From: The New York Times
Revenge of the Pomeranians
By GAIL COLLINS
Right now concerned citizens are probably asking themselves: What will happen if the federal government shuts down?
Also, why is the federal government in danger of shutting down? Whom can I blame for this? Does it have anything to do with what’s going on in Wisconsin? Did Congress pass a budget last year at all? Why not? And does this relate in any way to the report that Christine O’Donnell, the former United States Senate candidate from Delaware, may be joining the next cast of “Dancing With the Stars?”
Wow, you are really asking yourselves a lot of questions, concerned citizens. Calm down.
Right now, all around the country, federal agencies are making plans for an orderly way to shut down nonessential services if Congress fails to do anything to keep the boat afloat next week. The air traffic controllers will stay on the job, but I would not plan any visits to a national park if I were you.
Hundreds of thousands of nonessential federal employees will be furloughed, stuck at home without a paycheck and contemplating their nonessentialness. The economy will tank. Nobody is going to be happy.
Except perhaps some of the House members who prowl the corridors yowling about deficits like accountants on crack. They think they were elected to shut down the government, so the idea of closing nonessential services must sound like a day at the beach.
All hope for averting disaster lies with Speaker John Boehner, who used to be a strangely tanned blowhard but is now regarded as a beleaguered statesman. This just happened a few days ago, so you may not have gotten the memo.
Unfortunately, so far, Speaker Boehner has not been all that helpful. There is very little in Washington that can’t be explained by an episode of the original “Star Trek,” and Boehner is playing out the one where the Romulan captain prefers the ways of peace but is saddled with a crew that will mutiny if he fails to follow through on the plan to blow up the galaxy.
Our current problem began last year when Congress never got around to passing any appropriations bills. It’s not all that unusual for our elected officials to fail to complete their budgetary duties, but this was the first time they didn’t accomplish anything. Really, you’d think they would have issued a stamp to commemorate the achievement.
To keep the government going, the House and Senate passed resolutions ordering the agencies to keep doing whatever they’d been doing before. The latest resolution expires next week, and the new, transformed House wants to tell the agencies to do less. Last week, it passed a bill calling for a vast degree of lessness.

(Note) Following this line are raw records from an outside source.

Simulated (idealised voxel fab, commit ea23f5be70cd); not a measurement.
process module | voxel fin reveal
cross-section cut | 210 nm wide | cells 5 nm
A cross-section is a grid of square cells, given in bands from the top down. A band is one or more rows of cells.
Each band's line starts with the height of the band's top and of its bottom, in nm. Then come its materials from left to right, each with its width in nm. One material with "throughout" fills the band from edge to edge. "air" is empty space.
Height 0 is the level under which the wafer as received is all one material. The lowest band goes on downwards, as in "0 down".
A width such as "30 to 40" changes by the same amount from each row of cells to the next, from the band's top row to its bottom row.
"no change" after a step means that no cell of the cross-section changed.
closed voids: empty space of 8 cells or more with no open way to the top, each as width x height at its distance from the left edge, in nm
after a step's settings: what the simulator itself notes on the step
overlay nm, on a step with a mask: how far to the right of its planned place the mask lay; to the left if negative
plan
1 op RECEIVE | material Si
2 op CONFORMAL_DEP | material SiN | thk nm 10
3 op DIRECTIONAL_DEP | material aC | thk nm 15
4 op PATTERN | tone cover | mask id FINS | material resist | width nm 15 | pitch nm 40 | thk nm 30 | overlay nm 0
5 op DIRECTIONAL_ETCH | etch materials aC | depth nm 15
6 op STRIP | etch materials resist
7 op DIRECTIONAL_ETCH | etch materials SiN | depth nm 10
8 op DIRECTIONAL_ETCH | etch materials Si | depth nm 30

This happened without a whole lot of preplanning. Although the Republicans are obsessed with stopping illegal immigration, they cut billions of dollars out of border security and immigration enforcement. “Even with all the money in the world, the administration would not succeed in securing the border because they are not serious about it,” theorized Lamar Smith, the chairman of the House Judiciary Committee.
President Obama, who has actually done quite a lot about border security, says he would veto the House version, which would wreak havoc with everything from veterans’ health care to Head Start. So the clock is ticking. To make things even more dramatic, the Senate’s metabolism is unchanged, and everyone has gone home to enjoy a much-needed vacation after two exhausting months during which the senators passed a bill on the Federal Aviation Administration and congratulated Barbara Mikulski on being the longest-serving female senator.
One thing that never changes in Washington is the difference in metabolism between the House and Senate. Have you ever watched pet-rehabilitation shows like “The Dog Whisperer”? The House is the deranged Pomeranian that yelps and throws itself against the window and tears up the upholstery 24/7. The Senate, meanwhile, is like a narcoleptic Great Dane you can hardly rouse for dinner.
The senators are scheduled to get back into the swing of things on Monday with a reading of George Washington’s farewell address. Then the Senate majority leader, Harry Reid, has until Friday to come up with a plan. It’s quite a challenge. No doubt it was much on his mind when he made a big speech to the Nevada State Legislature this week and surprised everyone by demanding that the state have an “adult conversation” about its legal brothels. It did not appear to be the problem the politicians were expecting to tackle next.
Still, you can understand his eagerness to talk about something nonbudgetary. I can’t wait to move on to that question about Christine O’Donnell and “Dancing With the Stars,” which I am pretty sure will not require an argument about entitlements.